Barclays Names Consumer Chief Jenkins Ceo After Diamond

Barclays Plc (BARC) named Antony Jenkins as its chief executive officer, promoting the head of its consumer banking business as the U.K. lender recovers from the Libor scandal that forced out former CEO Robert Diamond.

Jenkins, 51, becomes CEO immediately, Britain’s second- largest lender said in a statement today.

“Antony stood out among a very competitive field of internal and external candidates because of his excellent track record” and “intimate knowledge of Barclays’s portfolio,” outgoing Chairman Marcus Agius said in the statement.

Barclays is replacing its most senior managers, including Diamond and Agius, after politicians, shareholders and regulators accused the bank of having a culture of aggressively interpreting regulations and failing to stop wrongdoing. Diamond resigned last month after the bank was fined 290 million pounds ($459 million) in June by U.S. and U.K. regulators for attempting to rig the London interbank offered rate.

“I would have preferred an external candidate, but of all the internal candidates this was the best appointment,” said Gary Greenwood, a Liverpool, England-based analyst at Shore Capital Group Ltd. with a hold rating on the stock. “I like the fact that he’s a retail banker.”

Shares of Barclays fell 1.1 percent to 184.3 pence at 8:05 a.m. in London trading.

SFO Probe

One of Jenkins’s first tasks will be to deal with a criminal probe by the U.K. Serious Fraud Office, which prosecutes bribery and white-collar crime, into fees the bank paid in 2008 to Qatar’s sovereign wealth fund as the lender sought money to avoid a government bailout.

“Barclays is a strong universal bank,” Jenkins said in the statement. “We have made serious mistakes in recent years. We have much to do.”

The Oxford University graduate has been head of retail banking at Barclays since November 2009 after being promoted from CEO of Barclaycard, the bank’s credit-card division, which he joined in 2006. Born in Stoke-on-Trent, England, Jenkins began his career at Barclays in 1983 before moving to Citigroup Inc. in 1989, where he worked in London and New York.

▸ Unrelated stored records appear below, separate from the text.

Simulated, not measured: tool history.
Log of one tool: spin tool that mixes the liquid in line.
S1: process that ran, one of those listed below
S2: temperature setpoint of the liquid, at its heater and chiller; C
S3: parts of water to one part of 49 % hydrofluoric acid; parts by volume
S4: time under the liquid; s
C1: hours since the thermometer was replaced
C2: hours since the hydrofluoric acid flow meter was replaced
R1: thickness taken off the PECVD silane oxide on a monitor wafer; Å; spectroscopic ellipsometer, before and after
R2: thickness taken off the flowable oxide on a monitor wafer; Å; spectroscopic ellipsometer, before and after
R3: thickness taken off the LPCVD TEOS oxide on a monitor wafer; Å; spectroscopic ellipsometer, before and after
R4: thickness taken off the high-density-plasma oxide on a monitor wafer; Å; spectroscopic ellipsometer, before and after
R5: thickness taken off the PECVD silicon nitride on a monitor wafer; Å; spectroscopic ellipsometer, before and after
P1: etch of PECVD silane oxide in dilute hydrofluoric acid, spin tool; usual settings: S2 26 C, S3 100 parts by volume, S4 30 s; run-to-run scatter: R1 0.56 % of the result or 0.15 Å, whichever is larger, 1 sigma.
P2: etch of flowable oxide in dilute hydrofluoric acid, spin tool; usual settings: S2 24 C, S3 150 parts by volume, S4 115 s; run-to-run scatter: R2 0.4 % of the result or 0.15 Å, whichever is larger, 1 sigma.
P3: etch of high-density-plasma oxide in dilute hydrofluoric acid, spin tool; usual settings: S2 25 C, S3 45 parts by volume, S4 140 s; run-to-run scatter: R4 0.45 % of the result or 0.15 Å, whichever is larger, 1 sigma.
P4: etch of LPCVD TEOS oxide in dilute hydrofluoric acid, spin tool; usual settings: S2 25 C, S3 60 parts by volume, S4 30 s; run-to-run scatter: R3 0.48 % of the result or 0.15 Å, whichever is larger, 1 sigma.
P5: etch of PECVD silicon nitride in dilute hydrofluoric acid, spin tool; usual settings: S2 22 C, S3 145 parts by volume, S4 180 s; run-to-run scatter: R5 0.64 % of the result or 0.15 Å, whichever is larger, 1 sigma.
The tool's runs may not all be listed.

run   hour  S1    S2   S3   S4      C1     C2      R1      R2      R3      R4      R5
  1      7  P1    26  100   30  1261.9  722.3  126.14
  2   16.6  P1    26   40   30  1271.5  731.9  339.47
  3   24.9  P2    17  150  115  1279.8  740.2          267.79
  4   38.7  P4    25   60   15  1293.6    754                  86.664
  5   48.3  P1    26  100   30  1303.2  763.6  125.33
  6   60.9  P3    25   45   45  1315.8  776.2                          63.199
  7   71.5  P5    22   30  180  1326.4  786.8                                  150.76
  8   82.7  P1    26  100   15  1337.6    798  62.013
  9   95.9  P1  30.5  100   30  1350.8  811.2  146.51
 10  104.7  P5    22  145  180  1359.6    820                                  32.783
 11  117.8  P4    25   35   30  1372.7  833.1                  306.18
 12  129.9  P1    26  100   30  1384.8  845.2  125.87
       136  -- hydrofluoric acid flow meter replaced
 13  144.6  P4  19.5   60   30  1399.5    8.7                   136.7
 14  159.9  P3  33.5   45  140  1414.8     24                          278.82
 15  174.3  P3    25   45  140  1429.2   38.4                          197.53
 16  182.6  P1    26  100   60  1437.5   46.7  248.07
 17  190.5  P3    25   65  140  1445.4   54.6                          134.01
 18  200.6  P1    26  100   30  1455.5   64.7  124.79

He will be paid a salary of 1.1 million pounds a year and receive incentive pay of as much as 2.5 times his salary, Barclays said in a statement. He will also be entitled to share awards as part of the bank’s long-term incentive plan that could amount to four times his salary in any one year.

Agius is being replaced as chairman by David Walker, a former Bank of England executive director and investment banker at Morgan Stanley, in November.

Jenkins’ “track record, familiarity with the group and vision for the future are all highly compelling,” Walker said in the statement.